This week’s guru column
• It’s a cruel world out there in minimum wage land, particularly among the
burger-flippers who work in the trendier parts of London, as David Klassen has
written to inform Guru.
David writes, "In Soho, it costs 20p for three minutes parking at some
meters. This means it costs you £4 an hour to park your car – more than the
national minimal wage. There are people in London working in McDonald’s, who
can look out of a window at work and see an inanimate object on the pavement
earning more than them…"
Still, given some of the money-making alternatives on offer around Soho,
tossing burgers might not seem quite such a bad job.

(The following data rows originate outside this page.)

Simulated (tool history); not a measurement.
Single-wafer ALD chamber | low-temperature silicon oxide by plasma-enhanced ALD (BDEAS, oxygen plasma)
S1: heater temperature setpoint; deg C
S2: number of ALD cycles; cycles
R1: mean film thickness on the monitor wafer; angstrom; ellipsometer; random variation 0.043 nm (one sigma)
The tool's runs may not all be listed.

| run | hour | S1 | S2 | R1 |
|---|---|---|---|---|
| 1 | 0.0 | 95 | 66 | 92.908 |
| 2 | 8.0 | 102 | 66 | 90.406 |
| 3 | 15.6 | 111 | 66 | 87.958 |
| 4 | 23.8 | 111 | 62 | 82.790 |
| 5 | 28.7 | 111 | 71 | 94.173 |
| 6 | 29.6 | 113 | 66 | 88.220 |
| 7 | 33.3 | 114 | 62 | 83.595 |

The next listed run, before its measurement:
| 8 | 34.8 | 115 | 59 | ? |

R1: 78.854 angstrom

• If you can see any inanimate objects earning more than you from where you
work, or have any amusing anecdotes to share,
When setting the record straight isn’t that easy…
• Enjoying a quick bite to eat with William Mercer employment law consultant
David Marshland recently, Guru was entertained by a bizarre tale about an
industrial tribunal case.
A few years back Marshland was called on by a client to help fight a case
going to a tribunal brought by a former employee who had been sacked.
When he asked to speak to the manager responsible for sacking the man, in an
attempt to find out the background, he was told that this wasn’t possible and
that all the necessary information would be held in the employee’s file.
But on examining the file he found that it contained pretty limited
information on the employee and nothing relating to the sacking.
Marshland returned to the company and again asked to speak to the manager.
Once again he was told to look in the file. He explained that the
record-keeping was not great and that as a result there was nothing relevant in
the file and he really did need to speak to the manager.
Finally, the company admitted that the reason he couldn’t speak to the
manager was because he had been sacked too. Why was this? Marshland asked.
"He wasn’t very good at doing the paperwork," came the reply.
Human capital jargon-busters spell it out
• Guru has been overwhelmed by the deluge of management jargon flooding in
following his call for the worst examples. Unsurprisingly, many readers were
able to provide some gems from their bosses.
Among the old favourites were "sing from the same Hymn sheet" and
"positive departure experience".
But Guru has to admit he has himself been baffled by some of the phrases
sent in. For example what on Earth is "cover off"?
Special thanks, though, to Fenella Lacey, employee development adviser at
Shropshire County Council for the following examples and explanations:
• A quick win (something you were just about to do anyway)
• Aim for a win-win scenario (anything for a quiet life)
• We’ll be trialling the concept in a defined area (we’re going to let
someone else do all the hard work for us)
• Strategic thinker (don’t bother me with the facts)
And extra cheeky points go to John Wallace for quoting a sentence out of
Personnel Today as an example of jargon.